Boys’ Educational Failure Is No Mystery:
"A lot has changed since 1960. If Connie Francis were to sing “Where the Boys Are” today, she would not likely be talking about Ft. Lauderdale. And she probably wouldn’t be talking about college, either. This is because, in a decades-old phenomenon, boys have increasingly been stumbling academically.
Colleges have taken note of this and, in certain cases (mostly private institutions), have actually been favoring boys in the admissions process. It’s an interesting, albeit unofficial, twist on affirmative action. But this, in turn, has been noted by the U.S. Commission on Civil Rights, inspiring it to investigate whether colleges discriminate against girls by admitting less qualified boys."
It’s tempting to delve into the double standards evident here. When politically favored groups underperform, quotas are virtuous; when other groups do — such as boys — quotas are a vice. There is also Title IX, which has been used to ensure that the number of female student athletes in a school is proportional to girls’ percentage of its student body, despite the fact that far more boys are interested in sports. Yet Big Brother doesn’t apply this principle to other extracurricular activities, most of which are dominated by girls. Even more outrageously, when colleges voluntarily institute something approximating proportionality in the most important sphere, academics (to keep the male/female student ratio fairly close to 50/50), Big Brother investigates them. Yet I don’t want to devote too much ink to this today, because boys don’t really need affirmative action. They need correct action.

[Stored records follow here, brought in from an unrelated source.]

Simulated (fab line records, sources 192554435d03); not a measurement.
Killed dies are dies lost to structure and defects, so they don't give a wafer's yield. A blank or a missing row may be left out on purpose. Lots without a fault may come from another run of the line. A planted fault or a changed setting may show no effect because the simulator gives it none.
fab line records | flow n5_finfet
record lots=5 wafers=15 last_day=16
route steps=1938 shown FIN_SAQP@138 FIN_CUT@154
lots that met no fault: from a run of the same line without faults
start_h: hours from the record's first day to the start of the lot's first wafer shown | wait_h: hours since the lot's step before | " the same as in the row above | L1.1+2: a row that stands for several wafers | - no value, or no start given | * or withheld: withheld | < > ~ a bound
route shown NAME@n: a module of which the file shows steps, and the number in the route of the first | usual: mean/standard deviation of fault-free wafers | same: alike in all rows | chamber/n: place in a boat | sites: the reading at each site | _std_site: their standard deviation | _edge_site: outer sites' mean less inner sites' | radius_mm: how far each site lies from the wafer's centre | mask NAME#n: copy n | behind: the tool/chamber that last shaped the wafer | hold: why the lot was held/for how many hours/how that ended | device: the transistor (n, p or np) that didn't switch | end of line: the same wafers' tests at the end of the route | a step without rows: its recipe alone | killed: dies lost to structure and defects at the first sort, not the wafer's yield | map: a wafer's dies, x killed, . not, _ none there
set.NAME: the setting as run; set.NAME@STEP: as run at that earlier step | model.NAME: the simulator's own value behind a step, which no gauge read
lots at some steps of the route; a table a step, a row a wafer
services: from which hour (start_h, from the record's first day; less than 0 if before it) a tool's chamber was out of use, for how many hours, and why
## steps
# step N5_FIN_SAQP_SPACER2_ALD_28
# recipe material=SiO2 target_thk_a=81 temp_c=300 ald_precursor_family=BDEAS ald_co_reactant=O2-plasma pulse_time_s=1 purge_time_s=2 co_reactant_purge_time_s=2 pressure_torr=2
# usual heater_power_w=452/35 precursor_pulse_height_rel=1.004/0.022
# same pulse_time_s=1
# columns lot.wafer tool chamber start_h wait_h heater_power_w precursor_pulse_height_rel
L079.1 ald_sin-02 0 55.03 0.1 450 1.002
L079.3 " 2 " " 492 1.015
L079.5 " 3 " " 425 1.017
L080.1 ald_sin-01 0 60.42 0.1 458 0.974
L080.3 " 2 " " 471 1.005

Stories about boys’ academic malaise will no doubt surprise some, yet the statistics are staggering. Treating the issue in the Wall Street Journal, Richard Whitmire writes:
Nearly 58% of all those earning bachelor's degrees are women. Graduate programs are headed in the same direction, and the [sex] gaps at community colleges — where 62% of those earning two-year degrees are female — are even wider.
...The numbers are startling. This summer the Center for Labor Market Studies at Northeastern University published the results of a study tracking the students who graduated from Boston Public Schools in 2007. Their conclusion: For every 167 females in four-year colleges, there were 100 males.